Please RSVP for FRI's Transformative Research Symposium on Friday, May 10 from 9:30 a.m.-3:15 p.m. at the SCC Multipurpose Room. You are welcome to attend any part or all of the event. 
 
FRI SYMPOSIUM SCHEDULE
 

9:30 am  Registration and Coffee

10:00 am  Welcome

10:15 am Session: Transforming Climate Science

  • Julian Haddad (Political Science and FRI) and Tara Pozzi (Ecology) - Asking Different Questions in Climate Science
  • Lydiah Maranga (Feed the Future Innovation Lab), and Kristen Becker (International Agricultural Development) - How locally led approaches have led to increases in women leadership roles globally
  • Harlin Steele (Cultural Studies) - Feminist Critiques of Ecological Data and Models

11:30 am  Lunch

12:10 pm  Keynote: Erosion by Design: Innovation and Credibility in the Engineering Arenas of Climate Adaptation (see abstract below)
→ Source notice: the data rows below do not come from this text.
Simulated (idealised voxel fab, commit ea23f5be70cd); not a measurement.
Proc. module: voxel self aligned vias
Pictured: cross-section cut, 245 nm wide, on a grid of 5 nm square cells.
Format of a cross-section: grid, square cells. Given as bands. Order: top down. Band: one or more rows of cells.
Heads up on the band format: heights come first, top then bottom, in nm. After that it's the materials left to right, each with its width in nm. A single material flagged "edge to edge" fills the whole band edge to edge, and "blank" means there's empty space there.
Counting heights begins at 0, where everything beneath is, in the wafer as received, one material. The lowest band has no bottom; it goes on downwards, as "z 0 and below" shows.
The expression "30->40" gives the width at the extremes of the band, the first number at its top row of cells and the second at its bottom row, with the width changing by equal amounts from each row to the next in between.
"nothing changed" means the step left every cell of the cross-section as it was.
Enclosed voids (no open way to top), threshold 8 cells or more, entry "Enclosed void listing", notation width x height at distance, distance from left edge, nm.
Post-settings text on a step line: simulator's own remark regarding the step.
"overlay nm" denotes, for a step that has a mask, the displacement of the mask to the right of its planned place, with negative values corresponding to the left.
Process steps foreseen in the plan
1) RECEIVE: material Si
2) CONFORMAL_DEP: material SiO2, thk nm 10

Sarah Vaughn, UC Berkeley professor of Anthropology. 

1:15 pm  Session: Community - University Relationships

  • MV Eitzel, PhD (Researcher at FRI and Center for Community Science) - Emancipatory approaches to participatory modeling and data science
  • S. Coco Herda (Community Development and FRI) - Lessons Learned from Equity Analysis in Research Contracting for California State Agencies
  • Ahna Ballanoff Suleiman, Brandon Louie, Khadijah Abdulmateen, Katherine Menendez, and Selena Regalado (Center for Regional Change) - Respect your elders: The challenge of disrupting adultism in equitable and inclusive research paradigms

2:15 pm Discussion of FRI's Strategic Plan

3:15 pm End

KEYNOTE 

Erosion by Design: Innovation and Credibility in the Engineering Arenas of Climate Adaptation

Abstract: This talk explores the intersecting socio-material and ethical demands that engineers confront in adapting sea defenses to climate change in Guyana. It focuses on the tensions in climate adaptation that create the possibilities for theorizing innovation as a key theme of counter-modernities in the Anthropocene. Drawing on ethnographic fieldwork, oral histories, and archival research, I show that engineers’ decision-making regarding whether to innovate sea defenses is a fraught process dependent upon processes of erosion and the ontological (in)stability of specific infrastructures known as groynes. Their dilemmas remind us that issues of innovation can create paralysis and haunt even the most elite spaces of climate adaptation.  By this I mean that experts in climate adaptation arenas have the desire to create all kinds of affective attachments with people, things, places, and environments. Throughout this talk I focus on their desire for a different, perhaps a more hospitable kind of world—shaped by their efforts to demonstrate their credibility to others and aspirations for climate justice.

Bio: Sarah E. Vaughn is an Associate Professor of Anthropology at the University of California, Berkeley.  Her research and writing have contributed to understandings of climate adaptation across the circum-Caribbean, particularly among experts in coastal Guyana and Bermuda. Working at the intersection of environmental anthropology, critical social theory, and science and technology studies, Vaughn’s research agenda is invested in examining how technology mediates people’s experiences of climate change.  Her writing has appeared in numerous academic journals as well as in literary and environmental magazines, and she is the author of the award-winning book Engineering Vulnerability: In Pursuit of Climate Adaptation (Duke, 2022).